Recently I had the chance to sit down for a chat with a "lawyer’s lawyer" in that his practice revolves around matters such as partnership agreements (their drafting and interpretation), fee disputes and malpractice litigation, and professional ethics and professional responsibility overall. He and I both conceive of these topics as "risk management."

As loyal readers know, and as I’ve confessed before, these are issues dealt altogether too short shrift here on "Adam Smith, Esq." Focusing on strategy, finance, economics, compensation, and like issues often lets me elide whether we’re all playing by the rules in our pursuit of more visionary strategy, more effective and consistent management, stronger communication, and a more coherent partnership.

But my conversation with this fellow gave me new insight into how risk management in the ethical sense and risk management in the managerial sense are truly joined at the hip. And at that juncture is one of those subjects often relegated to the green eyeshades and the computer programs, namely: Client Intake.

First, why does client intake matter from a risk management perspective? And why should it be more–far more–than a perfunctory conflicts and credit check and we’re done here?

My friend observed that there are "bad clients and then there are dangerous clients." Bad clients are irrationally demanding, haggle over every bit of every bill, pay slowly, and are generally obnoxious to deal with. You regret the professional time you spend with them and on their matters. Dangerous clients are of another order.

Dangerous clients bring with them undisclosed multiple representations, are slow to reveal what they know (and what you need to know to represent them effectively, not to mention within the bounds of ethics), and can introduce unforeseen and unknown conflicts, which can later subject you to disqualification and other ugly fates.

But that’s not why I’m writing about client intake.

I’m writing about client intake from the economic perspective, which is very simple: Client intake determines your firm’s future pipeline of demand. (Associates and laterals are your future pipeline of supply, a topic for another day.) Now I ask you: What conceivably is more strategic than your firm’s future pipeline of clientele?

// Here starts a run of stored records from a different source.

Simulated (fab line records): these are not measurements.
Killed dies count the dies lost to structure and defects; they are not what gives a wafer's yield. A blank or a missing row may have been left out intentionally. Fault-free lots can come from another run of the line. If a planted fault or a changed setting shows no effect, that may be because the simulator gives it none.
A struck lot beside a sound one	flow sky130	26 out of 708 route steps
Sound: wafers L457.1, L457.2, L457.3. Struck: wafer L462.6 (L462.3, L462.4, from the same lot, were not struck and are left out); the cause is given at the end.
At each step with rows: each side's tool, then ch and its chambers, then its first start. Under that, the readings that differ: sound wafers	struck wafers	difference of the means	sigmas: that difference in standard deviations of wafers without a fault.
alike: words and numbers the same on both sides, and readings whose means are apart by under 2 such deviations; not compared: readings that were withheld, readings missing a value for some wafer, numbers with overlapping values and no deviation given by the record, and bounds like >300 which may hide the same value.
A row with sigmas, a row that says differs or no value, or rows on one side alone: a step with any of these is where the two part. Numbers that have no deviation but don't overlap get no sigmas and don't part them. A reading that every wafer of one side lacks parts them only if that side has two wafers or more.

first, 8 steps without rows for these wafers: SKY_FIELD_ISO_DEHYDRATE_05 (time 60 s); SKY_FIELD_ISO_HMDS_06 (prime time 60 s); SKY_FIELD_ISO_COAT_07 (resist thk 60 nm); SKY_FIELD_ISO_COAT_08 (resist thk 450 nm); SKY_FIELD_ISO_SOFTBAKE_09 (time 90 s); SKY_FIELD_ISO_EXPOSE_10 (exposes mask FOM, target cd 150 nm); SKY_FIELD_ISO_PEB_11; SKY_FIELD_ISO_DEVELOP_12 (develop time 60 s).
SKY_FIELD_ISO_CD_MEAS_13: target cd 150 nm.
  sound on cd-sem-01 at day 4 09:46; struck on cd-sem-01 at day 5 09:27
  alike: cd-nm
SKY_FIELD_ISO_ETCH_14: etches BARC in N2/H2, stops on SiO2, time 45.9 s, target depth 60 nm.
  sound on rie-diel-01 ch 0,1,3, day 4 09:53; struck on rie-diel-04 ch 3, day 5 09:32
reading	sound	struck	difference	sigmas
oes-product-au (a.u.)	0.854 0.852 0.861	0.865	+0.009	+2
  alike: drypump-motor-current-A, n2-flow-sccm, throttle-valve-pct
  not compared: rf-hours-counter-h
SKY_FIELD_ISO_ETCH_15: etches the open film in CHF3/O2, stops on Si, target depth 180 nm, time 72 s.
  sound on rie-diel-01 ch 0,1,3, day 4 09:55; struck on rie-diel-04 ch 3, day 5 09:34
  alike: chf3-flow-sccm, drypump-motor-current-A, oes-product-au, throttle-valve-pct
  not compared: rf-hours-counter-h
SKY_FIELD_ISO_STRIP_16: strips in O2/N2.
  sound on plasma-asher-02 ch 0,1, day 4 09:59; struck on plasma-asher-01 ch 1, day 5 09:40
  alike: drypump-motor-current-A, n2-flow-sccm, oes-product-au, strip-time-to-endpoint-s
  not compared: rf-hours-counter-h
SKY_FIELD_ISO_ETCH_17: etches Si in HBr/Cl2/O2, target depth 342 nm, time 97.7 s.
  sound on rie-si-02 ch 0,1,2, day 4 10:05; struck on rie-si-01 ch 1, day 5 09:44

That in a word is why this is not a job for a gross level conflicts check (anything absolutely positively indisputably adverse?) and a quick D&B. Seizing control of client intake is the only way to move your firm, in the long run, from its current market position to a new and superior one. Some firms have never seen a dollar of revenue they don’t like, but that is not a strategy. Need I remind you that "Strategy means saying no"?

For example?

More than one Magic Circle firm that I know of turns down some clients in Asia who want them to represent them in IPO’s because the firms don’t want the imprimatur of their brand names to be borrowed for the shiny prestige value by clients potentially unworthy.

A major US firm is wary about launching in China because it does not discount rates, and rates in China are widely subject to great discounting pressure.

An AmLaw 25 firm is focused on three industries (these are not they, but assume for purposes of argument the industries are life sciences, high tech, and media) and therefore will not open offices, no matter how compelling the blandishments, in cities where those industries do not predominate.

You get the picture.

And another thing about client intake, which has to do with the flip side: Firing clients.

The typical law firm’s client distribution graph features the famous "long tail," with a tremendous concentration in value, expertise deployed, and hours billed, at the extreme left side of the distribution. The top 10% of clients by number may easily account for 50% of firm revenues, and the next 10% for the next 30%. Then we have the long tail.

Do you need those clients? Are they using your firm to their full advantage?

Studies have shown, among other things, that:

  • Realization rates are highest among the largest and most loyal clients, typically comfortably higher than firm-wide realization rates.
  • Conversely, realization rates among the smallest and most episodic clients are the lowest firm-wide, often to the point of making individual matters unprofitable.

Partners with those small clients will tell you (will they not?!) that "somewhere in here is the next Microsoft." Not true. Almost universally, small clients remain small clients. And experience has shown that those that grow into sizable enterprises are disloyal to their "starter" law firms and want to rapidly move up to more established and burnished brand name law firms as soon as they feel they have the stature to do so. How does it feel to be a money-losing doormat to greatness, which will decamp?

But this of course is not all there is to the story.

Would it were as simple as to impose discipline on client intake, manage it from a stategic and not an expedient perspective, and find all your partners falling into line behind you. The reality is of course that that runs headlong into partners’ need for autonomy.

And the answer to what happens when there is the inevitable, banging, noisy, cymbal-crashing collision between partner autonomy and strategic client intake is simply this: How strong is the fabric of your partnership culture?

If it’s all for the greater good of the firm (and, yes, its clients, who will be best served by a firm that is stronger and stronger, professionally and financially, into the future), then you have a prayer of imposing discipline and, over time, moving the firm towards higher-value engagements with clients who give more of their "share of wallet" to your firm, who work with you ever more intimately, and who come to treat you as the trusted advisor of lore.

But if it’s all for the individual partner (have you looked at how your compensation system rewards origination and billing credits, by the way?–just thought I’d ask), then your "firm" is never going to move in any strategic direction whatsoever. It will remain a prisoner of the endless chain, stretching out to the horizon and beyond, of the next new available client who can pass a credit and a conflicts check.

If that’s your firm, bonne chance. Just ask yourself once in awhile why it’s a "firm."